12.11.2010

On My Nightstand: December Edition

Reader,

I am ensconced in my bedroom at my Saturday writing desk, which is a card table (weekdays I write at my real desk before anyone's awake, but on Saturdays I need to be Behind A Door if I want to get anything done).  Snow is falling, blowing, drifting -- we are supposed to get 9 to 16 inches yet today.  It seems like a perfect day for reading and writing.

And speaking of reading, here's what I've been reading since my last Nightstand post:

In poetry:

The Body Mutinies by Lucia Perillo
I bought this because I knew this poet has lived with a chronic and debilitating illness (MS), and wanted to see how she treated illness in her poetry.  I believe this is her first collection of poems, although she has had several since, including Inseminating the Elephant which won the Pulitzer.  These poems were hard for me.  Many are long, and I admit I don't have a lot of patience for long poems.  There's a little voice in my head that says "For heaven's sake, if you can't say it in one page, write prose!"  I consider this to be a defect of the reader, not the writer, and yet my bias did keep me from enjoying this collection as much as I enjoyed:

Loon Cry by Fleda Brown
Fleda Brown's family has summered in the same area of Northern Michigan that my family of origin calls home since 1918 (we are Johnny-come-latelys in comparison).  Loon Cry is a collection of her Michigan poems, which she put together as a fund raiser for a local watershed council.  Several of the poems are from her Reunion collection which I wrote about here, but they have found a beautiful new home in Loon Cry.  I love the arc of this collection, which for me weaves a story of family, place, and the self navigating the waters of family and place.  I'm impressed with Brown's startling metaphors, and her way of taking surprising turns from everyday scenes and subjects.  Here's an excerpt from what may be my favorite poem in the collection, "Letter Home":

"Grass River is a snake on the tongue.
You, love, a thousand miles down
the map, many turns.  Meanwhile,
I am plunging ahead here through
forget-me-nots, marsh marigolds,
Joe Pye weed, and underneath,
the bright fur of mosses,
moss over moss, tangled, unspoken,
this great green marsh bleeding
everywhere."

I must also mention Half Wild by Mary Rose O'Reilley, which won the Walt Whitman award in 2005.  We've been reading selected poems from this collection in my Monday group, and I am wild for Half Wild.  I've resisted buying it until after a certain holiday comes and goes, but this is top on my list for 2011.  Her poems are small, quiet, and penetrating.  Many are set in the natural world, which she uses to bring us to insight and spiritual truth.  I can't say much about the arc of the collection as a whole, since I've only read bits.  From "We Keep Asking the Prairie":

"Hawks circle,
abandoned to updraft,
river birch gather to practice jumps.

As if we all come here to fall
and take off again,
tumblers in love."

Abandoned to updraft!  Tumblers in love!  Sigh......


And on to other genres:

I've Heard the Vultures Singing:  Field Notes on Poetry, Illness, and Nature by Lucia Perillo, and Driving With Dvorak:  Essays on Memory and Identity by Fleda Brown.  Both are collections of personal essays.  It was interesting to read the essay collections alongside the poetry collections and to hear the echoes of the poet voice in the essays, and vice versa.  I enjoyed both collections.  They were well-written and brave.  By that I guess I mean both authors took on tender, difficult subjects and invited us (readers) into them.

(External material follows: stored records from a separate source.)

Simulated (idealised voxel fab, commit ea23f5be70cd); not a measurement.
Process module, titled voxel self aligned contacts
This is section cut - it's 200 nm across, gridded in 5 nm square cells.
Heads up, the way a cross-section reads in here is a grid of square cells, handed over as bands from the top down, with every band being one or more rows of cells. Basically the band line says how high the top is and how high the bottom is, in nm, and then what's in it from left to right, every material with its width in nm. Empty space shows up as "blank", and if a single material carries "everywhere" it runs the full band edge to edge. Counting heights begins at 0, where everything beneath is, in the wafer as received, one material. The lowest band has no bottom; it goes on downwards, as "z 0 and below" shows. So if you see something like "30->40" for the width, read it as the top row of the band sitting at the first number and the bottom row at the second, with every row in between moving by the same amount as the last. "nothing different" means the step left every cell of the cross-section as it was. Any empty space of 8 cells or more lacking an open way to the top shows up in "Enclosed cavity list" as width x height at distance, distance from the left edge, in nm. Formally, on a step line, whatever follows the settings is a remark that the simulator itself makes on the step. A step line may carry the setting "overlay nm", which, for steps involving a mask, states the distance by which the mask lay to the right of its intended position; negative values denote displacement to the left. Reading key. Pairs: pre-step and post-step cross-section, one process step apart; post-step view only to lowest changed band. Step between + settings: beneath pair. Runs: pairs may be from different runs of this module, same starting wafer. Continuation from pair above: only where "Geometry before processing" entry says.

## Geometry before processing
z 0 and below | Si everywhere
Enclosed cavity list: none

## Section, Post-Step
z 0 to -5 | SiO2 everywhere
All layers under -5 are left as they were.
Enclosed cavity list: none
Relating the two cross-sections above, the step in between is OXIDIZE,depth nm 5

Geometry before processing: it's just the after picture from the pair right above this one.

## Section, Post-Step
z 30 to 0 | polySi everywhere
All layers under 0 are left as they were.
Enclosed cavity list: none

Animal Vegetable Miracle: A Year of Food Life by Barbara Kingsolver, with Stephen Hopp and Camille Kingsolver.  This is a story of the Kingsolver-Hopp family's quest to eat only locally-available food for one year.  They grow much of their food themselves, and procure the rest from nearby farmers/suppliers.  One thing I appreciate about the book is that the writing is clear and authoritative without being preachy.  In fact, the more I read, the more I wished this woman was my neighbor because I think she'd be really fun to talk to.  She almost lost me, though, when about two-thirds of the way into the book there had been no sibling arguments, complaints about sweet potatoes, ornery child-garden-weeders, or raised voices.  Then, blessedly, she devotes a few pages to the realities of family life amidst the local foods quest, and I can believe in her again.  The book really made me think about what food is: fuel for the body.  And also about the wisdom in the food ways of the past:  eat food (not chemicals, fillers, flavors), eat it while it's fresh, prepare it together, preserve what you can't use now for scarcer times, tread lightly on the earth in your growing and consuming of food.


In other news:
I think it's safe now to (at least temporarily) retire the fever-reducer and tympanic thermometer that are also on my nightstand.  Amen.